It is infernal how many “minor” cultures have brought forth amazing artists and scientists that don’t register for all their worth simply because we are not used to their culture producing genius of universal proportions. We simply make fun of people that come from those cultures for always trying to show how everything was done there.

In Germany, people used to make fun of Poles for claiming that everything was invented in Poland. In America, when I mention that something was invented in Italy, I hear the same thing about my fatherland.

Yet, truth is, sometimes genius does come from unusual places. And sometimes genius doesn’t come from the place we think it does come from. For instance, a number of Anglophones are not aware of the fact that some of Shakespeare’s most famous sonnets are virtually translations from Petrarch. With the interesting bit that Petrarch lived over 200 years prior to Shakespeare.

In the realm of music, something similar has happened. The great masters of German circa-classical music are undoubtedly of universal greatness. But some of their works are not their own. This is particularly true for Johann Sebastian Bach, whose work disappeared from view for a period of time and who has been reintroduced to the canon of music about a hundred years after his death and near-disappearance from memory.

One of his works that is particularly famous, the Toccata and Fugue in d minor, most likely isn’t his at all. From all that we know, it’s probably a much later work. That conclusion has been reached by several music historians based on circumstance, performance history, and stylistic elements.

Another work of his, though, seems to have escaped notice. I am talking about the concerto for two violins, BWV 1043, whose first movement sounds entirely like a work by Vivaldi.

The problem with this attribution is that there is no corresponding concert by Vivaldi, while with a number of other Bach transcriptions, we have the original Vivaldi score or at least have a whiff of a hint that Bach transcribed. With this concert, we don’t have the original score of either the actual Bach work or the putative Vivaldi work.

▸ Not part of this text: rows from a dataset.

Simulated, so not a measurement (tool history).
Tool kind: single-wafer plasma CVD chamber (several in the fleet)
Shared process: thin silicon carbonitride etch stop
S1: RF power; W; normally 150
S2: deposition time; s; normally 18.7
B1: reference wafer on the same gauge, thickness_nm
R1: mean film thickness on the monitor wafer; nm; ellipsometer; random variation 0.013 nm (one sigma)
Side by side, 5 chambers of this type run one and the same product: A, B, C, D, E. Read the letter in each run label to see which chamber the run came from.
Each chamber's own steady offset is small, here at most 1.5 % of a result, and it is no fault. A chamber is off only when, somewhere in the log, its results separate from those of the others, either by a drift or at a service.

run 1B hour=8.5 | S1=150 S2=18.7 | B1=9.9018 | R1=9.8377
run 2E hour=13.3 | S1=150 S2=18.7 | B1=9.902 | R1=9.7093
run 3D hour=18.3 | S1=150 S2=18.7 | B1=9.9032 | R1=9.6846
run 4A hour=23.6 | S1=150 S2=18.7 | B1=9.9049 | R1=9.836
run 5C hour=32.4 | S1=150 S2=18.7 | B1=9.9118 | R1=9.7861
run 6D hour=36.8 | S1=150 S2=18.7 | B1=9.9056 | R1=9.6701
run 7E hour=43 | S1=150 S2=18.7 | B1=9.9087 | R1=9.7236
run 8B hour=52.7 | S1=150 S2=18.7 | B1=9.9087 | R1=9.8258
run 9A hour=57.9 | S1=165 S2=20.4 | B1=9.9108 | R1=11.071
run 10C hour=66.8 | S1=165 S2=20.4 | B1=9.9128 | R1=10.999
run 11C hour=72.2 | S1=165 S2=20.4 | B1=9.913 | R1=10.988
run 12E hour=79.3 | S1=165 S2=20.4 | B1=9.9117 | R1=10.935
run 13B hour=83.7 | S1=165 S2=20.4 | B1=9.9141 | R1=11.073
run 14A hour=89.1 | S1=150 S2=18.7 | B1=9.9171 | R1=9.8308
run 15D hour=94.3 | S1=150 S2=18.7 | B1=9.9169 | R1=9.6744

What makes me say that it could be a Vivaldi transcription? Mostly style. In particular, the first movement is stylistically entirely different from the third movement – which would indicate that the first movement might be a transcription, while the third movement is original.

What about the style is different? In essence, Vivaldi’s concerti tend to have a “wall of sound” approach: the fast movements all tend to have instruments playing at all times, as if time was something that needs to be filled. Bach’s, instead, tend to play a lot with pauses for accentuation.

Of course, this is not even a hypothesis. It is simply a conjecture. But You Heard It Here First!